Scientists examine Alpine Fault for signs of stress following earthquake
Tuesday, 6 January 2015
It wasn't the Alpine Fault, for which we can all be glad.
But yesterday's magnitude 6.0 earthquake, close to the head of the Waimakariri River and within 30km of Arthurs Pass, was near enough to it to get the scientists calculating what the shaking may have done to the South Island's most dangerous feature.
GNS Science researchers hope today to find out whether the Alpine Fault has become more, or less, stressed by yesterday's Wilberforce quake.
More stress on the Alpine Fault could hasten a major earthquake.
When the initial difficulties in determining the quake's location, magnitude and depth were resolved, it was found to have been generated about 5km down in the greywacke basement rocks, just on the Canterbury side of the main divide in extremely remote country.
As the kea flies, it was about 20km east of the Alpine Fault, the boundary between the Australian and Pacific crustal plates, which are moving past and pushing against each other, forcing the Southern Alps higher.
It was also about 15km southwest of the June 18, 1994 magnitude 6.7 quake, which caused widespread alarm and some damage in Christchurch. Worse damage occurred in Arthurs Pass that day and State Highway 73 through the Otira Gorge was blocked by a large rockslide.
The Alpine Fault is one of the world's major structures. Visible from space, it runs about 650km from the Wairau River valley through the central upper South Island, down the western side of the Alps and out to sea near the Milford Sound entrance.

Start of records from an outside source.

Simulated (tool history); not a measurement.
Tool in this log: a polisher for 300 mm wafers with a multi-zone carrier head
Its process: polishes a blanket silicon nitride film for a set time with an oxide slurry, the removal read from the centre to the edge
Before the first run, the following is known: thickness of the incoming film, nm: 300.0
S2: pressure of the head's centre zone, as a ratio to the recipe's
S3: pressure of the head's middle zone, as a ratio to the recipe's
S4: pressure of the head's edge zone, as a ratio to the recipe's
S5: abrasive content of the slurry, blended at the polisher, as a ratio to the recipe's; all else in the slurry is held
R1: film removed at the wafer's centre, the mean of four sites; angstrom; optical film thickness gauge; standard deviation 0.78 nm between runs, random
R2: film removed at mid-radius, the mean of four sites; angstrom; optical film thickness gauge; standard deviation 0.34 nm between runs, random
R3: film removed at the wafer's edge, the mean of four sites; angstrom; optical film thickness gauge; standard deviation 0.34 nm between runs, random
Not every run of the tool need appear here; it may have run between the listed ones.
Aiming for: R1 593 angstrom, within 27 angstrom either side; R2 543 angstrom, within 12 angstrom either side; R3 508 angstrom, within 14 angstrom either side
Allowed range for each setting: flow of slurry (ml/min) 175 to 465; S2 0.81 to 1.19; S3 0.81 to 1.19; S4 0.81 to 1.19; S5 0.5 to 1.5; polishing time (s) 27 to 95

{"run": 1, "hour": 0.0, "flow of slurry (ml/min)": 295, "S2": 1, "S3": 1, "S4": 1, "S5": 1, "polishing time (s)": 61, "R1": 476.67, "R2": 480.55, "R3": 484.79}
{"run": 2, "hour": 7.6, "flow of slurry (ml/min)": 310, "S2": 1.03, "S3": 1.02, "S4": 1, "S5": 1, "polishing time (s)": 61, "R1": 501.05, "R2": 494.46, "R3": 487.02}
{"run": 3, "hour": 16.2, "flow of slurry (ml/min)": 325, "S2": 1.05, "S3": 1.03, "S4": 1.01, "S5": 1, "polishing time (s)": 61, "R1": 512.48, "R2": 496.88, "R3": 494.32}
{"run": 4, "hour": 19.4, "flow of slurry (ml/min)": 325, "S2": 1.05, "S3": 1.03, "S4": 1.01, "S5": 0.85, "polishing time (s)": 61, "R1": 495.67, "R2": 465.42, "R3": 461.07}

The last major rupture on the fault was in 1717, which generated an earthquake of at least magnitude 8.0. There is also evidence of a similar-sized quake about 1620, and other fault movements around 1450 and 1100.
Some studies have shown an Alpine Fault earthquake occurs every 250 to 300 years on average and that the South Island could be about due for another big one.
Geonet public information specialist Caroline Little said yesterday's 6.48am quake, felt by thousands across the island, was 'strike-slip', in which the movement on either side of the fault was largely horizontal.
It was unlikely the fault responsible was a splinter of the Alpine Fault, she said, but it had much the same southwest-northeast orientation. Chances were the fault might not have ruptured to the surface, in which case it would be very difficult to identify.
'In the region around the Alpine Fault there are lots of faults. This was a result of the stresses of the two plates colliding [and] building up.
'[This quake] has the potential to change stress on different parts of the Alpine Fault, depending on the orientation of it. Some could be increased and others decreased.
'We're running models to see if we can see what those parts are, and by how much,' Little said.